Before filming Remember, Atom Egoyan established a firm reminder to self: “To keep it as simple as possible … to promise myself not to complicate it,” says the North Toronto resident as he sits down to chat about the film in the midst of the Toronto International Film Festival madness. The film premiered at the festival on Sept. 12 but will be released in theatres across Canada on Oct. 23.
Egoyan, one of Canada’s most recognizable filmmakers, is not typically known for a no-fuss approach. Over the past few years, his work has matched intricate and intentionally contorted narratives with splashy, stylized esthetics.
In the noir-ish thriller Chloe (2009), Julianne Moore, Liam Neeson and Amanda Seyfried join forces for a pulpy — and deadly — love triangle, whereas The Devil's Knot (2013) recounts the real-life experiences of the West Memphis Three, a group of Arkansas teenagers who were wrongly convicted of murder in 1994. Most recently, in The Captive (2014), Egoyan jumps between time frames and perspectives to untangle the mystery surrounding a child pornography ring.
None of these films told single-channel stories. So when Egoyan read the script for Remember, a trim drama of vengeance about a 90-year-old Holocaust survivor who embarks on a vendetta-fuelled road trip across the U.S., he was intrigued by its tight conceit.
“I thought it was the most extraordinary journey. I had never read anything quite like it, which was so focused on one character. And I thought that, if it was cast with the right person, it could be a really powerful film.”
Egoyan confesses that his interest in Remember was based entirely on his desire to land Christopher Plummer for the central role of Zev Guttman. A former Auschwitz inmate, Zev now suffers from a creeping case of dementia, which has significantly degraded his memory.

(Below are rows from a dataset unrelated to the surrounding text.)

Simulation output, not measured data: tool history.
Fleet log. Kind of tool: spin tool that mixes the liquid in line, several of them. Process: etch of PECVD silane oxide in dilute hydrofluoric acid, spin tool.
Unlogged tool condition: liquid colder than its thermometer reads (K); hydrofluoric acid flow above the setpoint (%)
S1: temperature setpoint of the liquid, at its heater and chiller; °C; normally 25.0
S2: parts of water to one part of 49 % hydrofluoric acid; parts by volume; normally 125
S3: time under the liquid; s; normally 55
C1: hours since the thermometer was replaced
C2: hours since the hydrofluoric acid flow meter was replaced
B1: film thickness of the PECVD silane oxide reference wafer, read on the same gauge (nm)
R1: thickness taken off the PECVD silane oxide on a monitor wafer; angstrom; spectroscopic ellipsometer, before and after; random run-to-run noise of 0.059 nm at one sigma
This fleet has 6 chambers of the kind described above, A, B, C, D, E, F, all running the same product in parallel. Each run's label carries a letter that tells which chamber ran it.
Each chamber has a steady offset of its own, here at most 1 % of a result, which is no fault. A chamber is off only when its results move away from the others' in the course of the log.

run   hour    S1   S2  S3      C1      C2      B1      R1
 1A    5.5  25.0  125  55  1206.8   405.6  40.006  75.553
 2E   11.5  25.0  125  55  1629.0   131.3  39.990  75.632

After the death of his wife, Zev relies on his nursing home buddy Max (Martin Landau) to remind him of their now-or-never scheme. The plan: Zev will sneak out of their residence and begin a marathon hunt for the Nazi commander who killed both their families. As an aide-mémoire, Max has written out step-by-step instructions, detailing exactly where and how Zev will complete his mission.
The camera rarely leaves Plummer’s face as Zev fumbles from one destination to the next, using Max’s hand-scrawled letter as his flimsy guide. Although Remember’s structure resembles that of a road movie, Egoyan says he didn’t want to “wallow in the landscape.” Instead, he turns his attention inward, exploring Zev’s emotional terrain. Alternately terrified and vengeful, the old man lives entirely in the moment. Egoyan felt Plummer could bring richness to a character whose back story is utterly oblique — even to himself.
“Christopher is so precise,” Egoyan says, “There is this feeling that he is this machine that can do anything, and when that instrument is calibrated in the right way, it can have a devastating effect.”
This is not the first time Egoyan has put Plummer’s meticulousness to work. In 2002, the actor played an aging Canadian customs official in Egoyan’s Genie Award–winning historical drama Ararat. Thanks to that experience, Plummer was similarly confident that Egoyan could provide both the sensitivity and stripped-down direction necessary to pull off Remember’s delicate touches.
“He’s a very good psychiatrist on the movie set,” Plummer explained during an interview at TIFF last month. “And I needed a friend behind the lens on this one.”
Remember raises tricky issues related to justice and closure. This is more familiar territory for Egoyan, whose landmark films have frequently examined how we process and address the aftermath of trauma. Another tightly wound character piece, The Sweet Hereafter (1997), spotlights a small British Columbia town reeling from a bus crash that killed several local children, whereas Ararat follows a filmmaker attempting to bring the Armenian Genocide to the big screen.
At this year’s festival, Remember received praise for taking the audience on a thrilling ride with surprises along the way.
Although this film marks Egoyan’s first cinematic investigation into the Holocaust, he insists the film is not so much about the war as what happens 70 years later.
“After all this time, it’s not as though these characters have come to terms with history. They’re still as enraged. It’s still as real to them as when it happened. And Martin Landau’s character, Max, at this stage goes rogue. Because he realizes that there won’t be any justice in a conventional sense. So those are fascinating questions.”
Egoyan’s attraction to such provocative subject matter has contributed to his enduring place in Toronto’s film industry — regardless of a project’s thematic or technical challenges, he consistently commits to his vision.
For more than three decades, Egoyan’s career has evolved alongside this city’s broader cinematic transformation, and he considers Toronto the ideal platform from which to launch and maintain a world-class career.
“We’re working at the highest possible level of any film centre,” he says. “So we have not only an amazing festival, we have an amazing practical infrastructure that can work to make films. I think it’s as exciting for filmmakers at the beginning of their career as people who are coming here with a multimillion-dollar production.”
With this year’s festival wrapped, Egoyan is looking forward to enjoying the calm after the storm in his Summerhill home. Since 2012, the director has worked non-stop in both cinema and stage, releasing three films, five theatrical works and four operas. As he reaches the end of this high-output period, Egoyan hopes to embark on a much-needed hiatus.
When not immersed in a film, he likes hanging out at classic Summerhill haunts such as Brownes Bistro as well as newer refuel stations like Boxcar Social. And as for his next project, Egoyan says he’s traded back-to-back jobs for a less breakneck gig.
“At this point I’m just enjoying reading a lot of books.”